Christian Aid is overseeing a project in Marsabit County in the north of the country, which was a hotspot for violence in 2013.
Before then in 2007, violence led to more than a thousand deaths across the country and the displacement of 600,000 people.
Mbaraka Fazal, Christian Aid's Senior Humanitarian Advisor based in Nairobi, said the need for pre-emptive peace building work is particularly important.
She said: "In this election the stakes are very high.
"If the opposition don't win this time they may well become irrelevant so they are especially keen to mobilise the electorate. At the same time, the current sitting government are not ready to give up their political position."
According to Christian Aid, the successful unification of minority tribes in 2013 to side-line the Borana majority led to animosity and deadly violence.
Fazal added: "We are doing a number of things to try and prevent the same thing from happening again.
"Faith leaders have a unique role to play because they are respected by people across tribal groups and are known to be impartial and able to mediate.
"Christian Aid is helping them to facilitate dialogue between different factions to encourage people to recognise other's opinion and see things from a different perspective from their own.
"After any election there will be winners and losers. We have helped to set up local peace committees whose members are selected by the community.

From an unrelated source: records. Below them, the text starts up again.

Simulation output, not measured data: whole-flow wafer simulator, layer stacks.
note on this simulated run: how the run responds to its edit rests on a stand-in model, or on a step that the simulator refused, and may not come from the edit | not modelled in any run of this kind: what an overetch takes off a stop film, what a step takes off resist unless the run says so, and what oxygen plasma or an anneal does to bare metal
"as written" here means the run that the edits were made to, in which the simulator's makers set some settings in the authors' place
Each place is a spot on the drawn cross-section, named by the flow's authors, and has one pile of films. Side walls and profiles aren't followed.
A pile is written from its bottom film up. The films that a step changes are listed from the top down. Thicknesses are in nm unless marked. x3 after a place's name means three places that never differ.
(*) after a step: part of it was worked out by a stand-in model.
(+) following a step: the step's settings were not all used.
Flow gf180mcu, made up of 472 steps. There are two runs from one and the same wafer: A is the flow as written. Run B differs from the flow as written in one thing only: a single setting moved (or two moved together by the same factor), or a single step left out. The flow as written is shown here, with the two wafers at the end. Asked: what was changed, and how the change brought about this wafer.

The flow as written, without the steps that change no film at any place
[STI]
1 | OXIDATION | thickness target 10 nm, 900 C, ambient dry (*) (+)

"Faith leaders are working with these groups to identify shared issues of concern. It is hoped that these formal avenues of communication will allow grievances to be addressed instead of physical violence."
Fazal said they were also preparing to send emergency help should conflict flare up.
She said: "We are pre-qualifying suppliers in advance so that if we need to deliver emergency food, water or essential household items we can do that as quickly as possible.
"We're also helping communities to develop their own plans and identify safe havens where they can escape to should violence erupt."